In Memoriam: Orlando DeAcutis (October 1921 - November 2011)
(This past Thursday we buried my grandfather, my last remaining grandparent, in Dallas, Texas. As far as Christian funerals go, it was a good one. We wept for things that deserved a good cry and we laughed in remembrance of things that warranted a happy response. This is the eulogy I gave during the funeral service. It was wonderful to share this experience with my family. It was also very stirring to witness the Marine Corps guard fire its three volleys in his honor at the interment. I have a feeling it will take me several months to properly process his loss, but I'm grateful for a family that will share this process with me and give me permission to do it well.)
December 8, 2011
Lathering his face with a thick froth of shaving cream, he would cut across his cheeks and chin with a thick metal razor. He cut carefully but not fussily. The cuts were always clean and efficient, and I'm guessing that the engineer in him wouldn't want it any other way.
My grandfather did not allow me to interrupt him. I could watch but I was not to interfere with a man's duty. This was man's work.
|Dallas, Texas, autumn 1974|
Yet there was also this. Behind the statuesque figure that was my Italian grandfather was a very tender man who loved his grandchildren with a commitment to invest in their lifelong wellbeing.
Granddad paid for Christine, Stephanie and me to get swim lessons in Guatemala.
Granddad gave money for us to take music classes in Bannockburn, Illinois.
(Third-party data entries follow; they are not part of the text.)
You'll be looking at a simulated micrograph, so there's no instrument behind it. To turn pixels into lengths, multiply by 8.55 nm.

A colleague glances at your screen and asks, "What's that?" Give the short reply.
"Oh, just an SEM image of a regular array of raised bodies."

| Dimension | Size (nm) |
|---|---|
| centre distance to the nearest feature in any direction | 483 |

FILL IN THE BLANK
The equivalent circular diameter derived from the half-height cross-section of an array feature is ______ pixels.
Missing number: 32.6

He bought Christine a computer when she returned from England after her first year of college.He made it possible for Stephanie to take ballet lessons in middle school.
He taught me to love the Dallas Cowboys, beginning in 1979.
When I walked into the kitchen I saw something I'd never seen before and never saw again. My granddad was preparing a lunch for me. With meticulous care, he placed a sandwich, an apple, some chips and a candy bar in a paper sack. He wanted to make sure I ate well that day. He wanted me to do well. The gesture represented a small but significant form of love for my granddad.
This past September, right around the time our daughter was born, granddad sent a generous sum of money to Phaedra and me. With the frequent challenges that we have faced since Blythe was born, I don't know what we would have done without his gift. Not a week has gone by this fall when we haven't thanked God for granddad.
While it was clear to me as a little boy that I was not to interrupt granddad's morning shave, this didn't mean I was left un-involved. Even then granddad invested in my education. While I watched, granddad would narrate what he was doing--shaving cream here, the razor just so, a clean face washed down with cold water, not hot, and a splash of musky after-shave to make grandmother happy.
Granddaddy, thank you. Thank you for investing in all of us grandkids and great-grandkids. Thank you for being so very Christ-like in this manner. As someone who carries your name, this is a part of your character that I wish to emulate, with my own kids and grandkids. It is a part that makes me very proud of you, granddaddy, and that I think would make you proud too.
|Granddad and grandmother with my mom and uncle|
|Uncle John, myself and granddad|
PS: There is a strong stirring in me today to see my granddad on the other side of the veil. Come, Lord Jesus, come.